Be careful with that "never". A curious and persistent person might discover a bug in the implementation, leading to something like the Log4Shell issue.

Not sure why you are being downvoted here. It's a fair point and properly escaping your data is only one part of the overall security picture but you should also be strictly validating data at the inputs to your system too.
Luckily, for Lit specifically, the "escaping" is done by the browser by setting textContent, so the string literally never passes through the HTML parser. Any string is valid text content, and if you found a bug that permitted unsafe text to be parsed as HTML somehow, it would be a browser bug and a very, very serious one.

But it'd be similar with with other template systems. If the interpolation should allow any string, there's really no validation to be done.

That's exactly the kind of hack that worries me. Your example is still (seemingly[0]) gluing text at serialized level, ignoring the actual structure of HTML language. ${name} should never be able to insert any text that would end up being interpreted as markup. Not only when some code decides it's not user-provided; it's not even possible to make that test be 100% accurate, and it doesn't protect you from mistakes in "trusted" strings (like totally trusted `name` having a stray '>' in it).

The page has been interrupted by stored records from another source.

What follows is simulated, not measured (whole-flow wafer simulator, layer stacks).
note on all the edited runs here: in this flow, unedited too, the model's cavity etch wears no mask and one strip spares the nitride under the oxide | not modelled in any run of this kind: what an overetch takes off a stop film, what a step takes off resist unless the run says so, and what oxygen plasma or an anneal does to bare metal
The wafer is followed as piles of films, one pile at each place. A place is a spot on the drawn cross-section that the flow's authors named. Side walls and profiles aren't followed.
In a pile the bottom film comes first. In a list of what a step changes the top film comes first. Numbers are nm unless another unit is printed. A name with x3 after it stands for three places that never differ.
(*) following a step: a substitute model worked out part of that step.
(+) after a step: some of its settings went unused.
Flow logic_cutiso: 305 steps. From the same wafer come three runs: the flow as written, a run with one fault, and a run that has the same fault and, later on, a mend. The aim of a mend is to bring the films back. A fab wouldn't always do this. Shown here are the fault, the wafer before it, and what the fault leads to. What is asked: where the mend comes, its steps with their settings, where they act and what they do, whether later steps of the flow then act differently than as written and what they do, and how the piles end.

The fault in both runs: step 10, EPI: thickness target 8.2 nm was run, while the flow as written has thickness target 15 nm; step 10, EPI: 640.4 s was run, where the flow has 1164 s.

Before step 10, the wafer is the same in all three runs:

The bulletproof way of doing this is working at the level of abstraction of your target language. With HTML, that would be a tree structure. For example, if your HTML generation looks more like:

  ["H1", "Hello, " + name]
and that is passed to code that actually builds up the tree and then serializes it down to HTML, then there is no way `name` could ever break the structure or inject anything.

--

[0] - I skimmed the docs of Lit, it seems there are restrictions on where interpolation can be placed, but I don't think they're actually building up the tree expressed by the static parts.

Your assumptions here are very, very wrong. Calling it a hack is only telling on yourself, honestly.

Lit is not working at the serialized level, at all. It parses the templates independently of any values, and the values are inserted into the already parsed tree structure. There's is literally no way for values to be parsed as HTML.